Chrome famously fails to give sound to Youtube. I thought I could hear the preview to JS&MN because it was embedded in someone's post. But when I went to the youtube site, mirabile dictu, Chrome had decided to give me sound again. Of course, this XP groans mightily when playing vids there, which drowns much of it out. But still am I content. Might even attach speakers to hear things better.

Am reading the book so that I can read people's spoilers for the series without spoilering the book, if you follow. Was thinking the other day why it is I have to see the people in JS&MN before I can think of writing them, whereas I feel no such need with Pratchett, and would feel no such need with O'Brian if I wrote Aubrey/ Maturin. Style, I think. Pratchett's voice *is* the Discworld; a Discworld fic done in another style would feel not like Discworld. The visuals are secondary to the sound, as it were. Ditto O'Brian. His style isn't quite as unique as Pratchett's but his characters' voices are as individualistic and instantly recognizable as Pratchett's authorial voice. As long as Jack and Stephen sound like themselves, you're fine.

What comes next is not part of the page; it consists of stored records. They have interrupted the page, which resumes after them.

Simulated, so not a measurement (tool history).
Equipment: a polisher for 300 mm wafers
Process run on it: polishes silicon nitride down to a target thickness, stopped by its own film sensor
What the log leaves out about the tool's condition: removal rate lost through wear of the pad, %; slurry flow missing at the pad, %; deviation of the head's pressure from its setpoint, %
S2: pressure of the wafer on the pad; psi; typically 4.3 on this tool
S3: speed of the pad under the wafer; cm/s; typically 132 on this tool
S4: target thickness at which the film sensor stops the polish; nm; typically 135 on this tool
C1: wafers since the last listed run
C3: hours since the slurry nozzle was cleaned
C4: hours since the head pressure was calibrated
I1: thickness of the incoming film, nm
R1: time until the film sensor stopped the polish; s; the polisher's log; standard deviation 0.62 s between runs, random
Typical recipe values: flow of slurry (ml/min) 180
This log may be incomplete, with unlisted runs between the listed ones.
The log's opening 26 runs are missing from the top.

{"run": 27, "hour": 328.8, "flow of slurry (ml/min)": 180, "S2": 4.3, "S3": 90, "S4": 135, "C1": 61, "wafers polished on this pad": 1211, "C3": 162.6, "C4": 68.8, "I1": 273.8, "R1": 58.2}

But Clarke is already doing pastiche. Echoes of Dickens, echoes of Thackery: one could do that if needed, but it's not what makes her books unusual. There's an uneasiness of atmosphere there which is close to M.R. James', but I've never known how James gets his atmosphere. (Partly because I dare not reread his stories so as to analyze it.) Her fairies aren't like any other English author's, with their unpredictability and strange values and glamour mixed with mud. Have a feeling TH White was close, but he was using a different style as well, one that made them humourous. Some of the Celtic myths get close to the feel, in a way-- as in 'these people don't think like me, they don't have my values, and I'm not quite sure how it is they *do* think or why they do what they do.'

Clarke's fairies are rather like Ima Ichiko's youkai in some ways. As Grandfather says, a fairy or a youkai might very well demand your life in return for the loan of an eraser because their values just aren't ours. One can't take that too far. Youkai are rather short on the glamours and long on the dirt (or earth: an earthy lot, Japanese youkai.) The fairies know how to produce the illusion of riches and luxury, but it remains illusion. Maybe for them illusion is good enough, or even better than reality? or else it *is* their reality? This line of thinking makes my head hurt.

Whatever I think all this might make more sense if one were to see it; and so I wait to do.